Little room for maneuver as U.S.-China ties slide further

By Michael Martina and David Brunnstrom

WASHINGTON (Reuters) -President Joe Biden said last month after a U.S. fighter jet shot down a suspected Chinese spy balloon that he planned to speak to Chinese President Xi Jinping about the episode and clear the air between the rival superpowers.

Five weeks later, the call still hasn’t happened.

Instead, after two months of diplomatic sniping and Xi’s trip this week to Moscow where he and Russian President Vladimir Putin jointly denounced the United States, U.S.-China relations have slid to what some say is the worst since the countries normalized ties in the 1970s.

Further complicating matters are stopovers in the United States next week and in early April by Taiwan’s President Tsai Ing-wen, who according to sources familiar with the planning may meet Republican House Speaker Kevin McCarthy during a “transit” stop in California on her way back from Latin America.

“This is not a good moment for American diplomacy,” said William Kirby, a professor of Chinese studies at Harvard University. “The last time China and Russia were this close was 1957, when Mao Zedong declared in Moscow, ‘The East Wind will prevail over the West Wind.'”

Now U.S. officials are once again asking how to reset the world’s most important bilateral relationship.

A Biden-Xi call would be an obvious first step. But despite the efforts of U.S. diplomats, sources said the Chinese have shown little interest in committing to such a call, which would be their first known interaction since a November meeting at the G20 in Bali.

Blinken did meet with China’s top diplomat Wang Yi at the Munich Security Conference last month after the balloon incident, but this did not soothe tensions. A source familiar with that conversation called it the most antagonistic U.S.-China engagement since contentious talks in Alaska early in the Biden administration. 

The person said China had declined to coordinate the meeting, forcing the State Department’s top East Asia diplomat, Daniel Kritenbrink, to personally track down Wang Yi at the conference center to ask whether it would happen.


The U.S. decision to shoot down the Chinese balloon on Feb. 4 drew angry complaints from China and Wang called the U.S. reaction “hysterical”.

The source said frictions were also exacerbated by Biden’s State of the Union speech three days later in which he appeared to question Xi’s standing on the world stage, enraging officials in Beijing.

“Name me a world leader who’d change places with Xi Jinping. Name me one,” Biden said in his speech, evidently referring to a host of domestic and foreign policy challenges facing China.

The Chinese Embassy in Washington did not respond to a request for comment.

A U.S. State Department spokesperson did not address the Munich meeting or China’s reaction to Biden’s comments but said that the U.S. will continue to keep “open and constructive lines of communication” with China.

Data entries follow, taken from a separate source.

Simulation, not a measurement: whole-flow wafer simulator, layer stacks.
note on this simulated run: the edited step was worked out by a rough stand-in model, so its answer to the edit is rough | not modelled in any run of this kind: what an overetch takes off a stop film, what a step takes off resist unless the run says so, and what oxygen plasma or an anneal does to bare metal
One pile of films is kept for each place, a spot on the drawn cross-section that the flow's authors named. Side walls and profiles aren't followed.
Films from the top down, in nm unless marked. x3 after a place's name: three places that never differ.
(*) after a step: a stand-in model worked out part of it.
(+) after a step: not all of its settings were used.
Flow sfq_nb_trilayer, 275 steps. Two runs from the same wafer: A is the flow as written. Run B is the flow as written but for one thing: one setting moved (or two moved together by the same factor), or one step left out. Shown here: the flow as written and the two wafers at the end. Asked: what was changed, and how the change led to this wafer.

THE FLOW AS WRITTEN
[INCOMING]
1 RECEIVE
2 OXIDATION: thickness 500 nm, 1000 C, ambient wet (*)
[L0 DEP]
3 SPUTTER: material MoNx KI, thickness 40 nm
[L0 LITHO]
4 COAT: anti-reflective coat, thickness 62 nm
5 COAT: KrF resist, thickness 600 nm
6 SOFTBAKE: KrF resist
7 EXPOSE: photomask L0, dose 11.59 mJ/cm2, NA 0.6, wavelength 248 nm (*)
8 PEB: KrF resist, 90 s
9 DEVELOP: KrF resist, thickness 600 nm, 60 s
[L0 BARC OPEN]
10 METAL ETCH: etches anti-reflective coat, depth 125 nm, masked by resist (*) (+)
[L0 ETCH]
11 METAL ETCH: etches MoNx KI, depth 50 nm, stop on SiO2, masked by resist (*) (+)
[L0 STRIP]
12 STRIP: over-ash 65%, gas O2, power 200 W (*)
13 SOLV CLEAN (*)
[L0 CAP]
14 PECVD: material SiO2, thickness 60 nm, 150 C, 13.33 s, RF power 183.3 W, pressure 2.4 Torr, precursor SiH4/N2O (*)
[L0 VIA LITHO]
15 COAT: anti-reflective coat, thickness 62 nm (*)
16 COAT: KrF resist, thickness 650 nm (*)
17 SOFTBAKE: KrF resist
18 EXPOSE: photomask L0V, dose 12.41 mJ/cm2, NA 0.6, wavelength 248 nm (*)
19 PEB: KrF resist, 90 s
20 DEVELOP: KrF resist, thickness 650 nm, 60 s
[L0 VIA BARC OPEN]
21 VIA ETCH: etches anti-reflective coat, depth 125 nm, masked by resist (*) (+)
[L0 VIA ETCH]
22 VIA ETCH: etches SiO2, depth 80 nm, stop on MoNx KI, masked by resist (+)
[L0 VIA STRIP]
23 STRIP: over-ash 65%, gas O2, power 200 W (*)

“In past times, when the relationship encountered a major dip, as after the Tiananmen massacre of 1989 or the Taiwan Strait crisis of 1995-96, the two countries made serious efforts to reestablish a stable foundation under their relations,” said Michael Swaine, a China expert at the Quincy Institute.

“Now a deepening level of suspicion, vitriol, and finger-pointing dominate almost all exchanges, preventing substantive engagement.”

A senior U.S. administration official said on Monday Washington was urging China to keep communication channels open despite Tsai Ing-wen’s planned stopovers, which are sensitive given that China claims self-governed Taiwan as its own.

The official said Washington was open to China’s views on whether to conduct a Xi-Biden call or reschedule a trip to China by Secretary of State Antony Blinken postponed due to the balloon incident.

Rick Waters, the U.S. deputy assistant secretary of state for China, Taiwan and Mongolia, is currently in China and a person familiar with his plans said he would likely seek to lay the groundwork for Blinken to visit.


Some, like the Republican chair of the House select committee on China Mike Gallagher, want a tougher line, saying that Russia and China are already engaged in “a New Cold War.”

He said that to ensure China does not follow Russia’s lead in Ukraine by invading Taiwan, Washington should “aggressively clear the backlog of foreign military sales to Taiwan and ensure that American hard power is capable of deterring Xi’s clear ambitions to absorb the island democracy.”

However, Biden is likely to find Xi emboldened in any call after a Chinese-brokered rapprochement between Saudi Arabia and Iran and his meetings with Putin. That could make him less likely to offer concessions that could generate much-needed goodwill, said Lily McElwee, a fellow at the Center for Strategic and International Studies.

Daniel Russel, the top U.S. diplomat for East Asia under former President Barack Obama, said the window for a Biden-Xi call could be “slow to open and quick to close” given Biden will travel to Japan and Australia in May for meetings of G-7 and Quad countries Washington has encouraged to push back against China’s ambitions, which will likely further antagonize Beijing.